By Joseph O. Prewitt Diaz, PhD
“Lord, if it’s you,” Peter replied, “tell me to come to you on the water.” “Come,” he said. Then Peter got down out of the boat, walked on the water and came toward Jesus. But when he saw the wind, he was afraid and, beginning to sink, cried out, “Lord, save me!” Immediately Jesus reached out his hand and caught him. “You of little faith,” he said, “why did you doubt?” (Matthews 14:28-31)
While working in Central America there was a young colleague that I was mentoring. He followed me everywhere, and had information at the tip of his fingers. He knew that our goal was to gain the trust of the rebels, the military and the government. Once a peaceful co-existence was achieved, the group that I worked for would be able to provide crisis intervention, burial of dear ones, and achieve closure to the disappearance of dear ones. Week after week we moved from one village to another.
We had some specific rules that we needed to follow to assure that we would be able to carry out our jobs in a peaceful way. This young psychologist wanted to participate in every mission. He knew the rules, understood the risks of our job, and the consequences when we didn’t pay attention.
On one occasion we were going to a specific dangerous place called “El triangulo de Itchil”. I reminded the team of the mission, the rules and the importance of paying attention. I entered with one of the colleagues, into the bush and managed to follow a trail to the target village. I radioed back and called the other members of the team headed by the young psychologist.

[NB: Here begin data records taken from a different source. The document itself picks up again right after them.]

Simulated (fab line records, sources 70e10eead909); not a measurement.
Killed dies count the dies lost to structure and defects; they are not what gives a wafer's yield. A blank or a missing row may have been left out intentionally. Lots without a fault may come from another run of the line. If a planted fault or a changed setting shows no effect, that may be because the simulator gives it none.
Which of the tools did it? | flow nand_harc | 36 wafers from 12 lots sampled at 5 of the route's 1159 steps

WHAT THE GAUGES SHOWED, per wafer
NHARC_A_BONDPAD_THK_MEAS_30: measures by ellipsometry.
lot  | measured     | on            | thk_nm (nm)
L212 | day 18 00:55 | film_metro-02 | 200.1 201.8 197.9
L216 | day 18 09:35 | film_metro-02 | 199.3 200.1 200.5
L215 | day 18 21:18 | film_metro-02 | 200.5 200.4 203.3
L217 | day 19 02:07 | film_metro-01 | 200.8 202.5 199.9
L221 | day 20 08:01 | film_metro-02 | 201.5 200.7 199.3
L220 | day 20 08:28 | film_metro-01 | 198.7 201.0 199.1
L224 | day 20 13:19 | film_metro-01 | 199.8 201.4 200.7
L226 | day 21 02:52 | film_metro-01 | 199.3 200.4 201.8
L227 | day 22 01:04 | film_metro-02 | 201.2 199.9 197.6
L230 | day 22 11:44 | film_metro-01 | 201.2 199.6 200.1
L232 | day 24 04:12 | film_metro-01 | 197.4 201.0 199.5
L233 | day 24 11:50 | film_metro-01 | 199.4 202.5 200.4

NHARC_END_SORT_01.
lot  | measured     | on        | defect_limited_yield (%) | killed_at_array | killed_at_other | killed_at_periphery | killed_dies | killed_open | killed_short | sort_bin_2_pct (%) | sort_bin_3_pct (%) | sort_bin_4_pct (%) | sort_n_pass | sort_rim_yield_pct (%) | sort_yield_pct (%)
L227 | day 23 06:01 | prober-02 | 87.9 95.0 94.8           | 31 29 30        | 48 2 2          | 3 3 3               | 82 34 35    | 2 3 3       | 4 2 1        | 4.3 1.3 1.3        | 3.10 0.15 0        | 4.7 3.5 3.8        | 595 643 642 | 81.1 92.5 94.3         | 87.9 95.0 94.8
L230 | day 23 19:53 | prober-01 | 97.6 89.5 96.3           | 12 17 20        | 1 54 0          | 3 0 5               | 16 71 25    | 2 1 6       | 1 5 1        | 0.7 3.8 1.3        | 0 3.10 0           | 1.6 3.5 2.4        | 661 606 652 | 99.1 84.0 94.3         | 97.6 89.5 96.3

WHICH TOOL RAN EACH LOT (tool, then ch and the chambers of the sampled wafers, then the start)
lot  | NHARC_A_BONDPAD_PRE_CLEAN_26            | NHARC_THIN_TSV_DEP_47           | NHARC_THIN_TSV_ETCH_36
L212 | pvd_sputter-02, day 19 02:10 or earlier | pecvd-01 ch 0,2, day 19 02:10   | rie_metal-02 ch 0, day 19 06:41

Soon a radio message came back to me, saying we lost the trail, “we are going to track to the right 25 meters”. We both knew the consequences of this action. I asked him to stop where he was and wait for me. I ran up the trail and saw them some 100 meters away. I went back on the radio and asked them to walk straight to me. I waived, they waived…. an indication that we had visual and radio contact. They started walking toward me. All of a sudden there was some noise and two gun shots. I saw them take cover. I called back and asked them to walk toward me. “It is safe, I said, walk toward me.” They walked slowly toward me, they were not far away now. All of a sudden there were noises and a gunshot.
Two memoirs of the group started to run straight towards me. The young psychologist threw his bag to the right and started running to the left of me. A mine exploded. There was plenty of smoke. I walked slowly toward the young man. He was laying on the ground, I wasn’t sure if he was hurt. When I got to him he was just opening his eyes. I asked, “How are you doing?” He said “nervous but OK”. His bag had hit a wire that exploded a mine.
As we rested in the village, I asked, “What happened, why didn’t you follow my instructions?” He said, “I was scared and lost my concentration. I heard the noise, and saw the sign for land mines, and became very afraid.”
I was reminded of the teachings in the Book of Mathew. Peter thought he had learned everything there was to learn from Jesus. He could do anything that Jesus did. When Peter saw Jesus walking on water, he thought he could do the same. He asked Jesus, and Jesus asked Peter to walk to him. Peter saw so much turbulence around him that he lost his concentration on Jesus. He forgot that Jesus is the way, and he sank into the waters. Jesus extended his hand and saved him.
In these days, from Lent to Easter, we spend our time studying the life and good works of Jesus Christ. We are taught to trust and obey, and He shall deliver us. Many spend a lot of time either reading the Bible or Lectionaries, going to church services, prayer meetings or masses, where they are reminded about Jesus ministry and its meanings for us today. We get to know about Jesus in our heads and our emotions but fail to reflect on what all this really means.
We ask Jesus for peace, when He invites us to walk toward Him. We initiate the walk but at times of thoughts, feelings, and spiritual being is diverted by external stimuli. We fall. We leave Jesus, we forget His teachings, and we fall. But we are never left alone; He is always at our side. We live in turbulent moments: Egypt, Tunisia, Libya, Bahrain, Yemen are currently in those moments. If we pray for transformation and peace, we will experience transformation and peace.
Like the young psychologist in the story, the future will never be the same as our current present. As we shift our vision from the existing turbulence to the peace brought about by the soft winds of the dessert, caress our beings, we will see and feel the presence of God within us.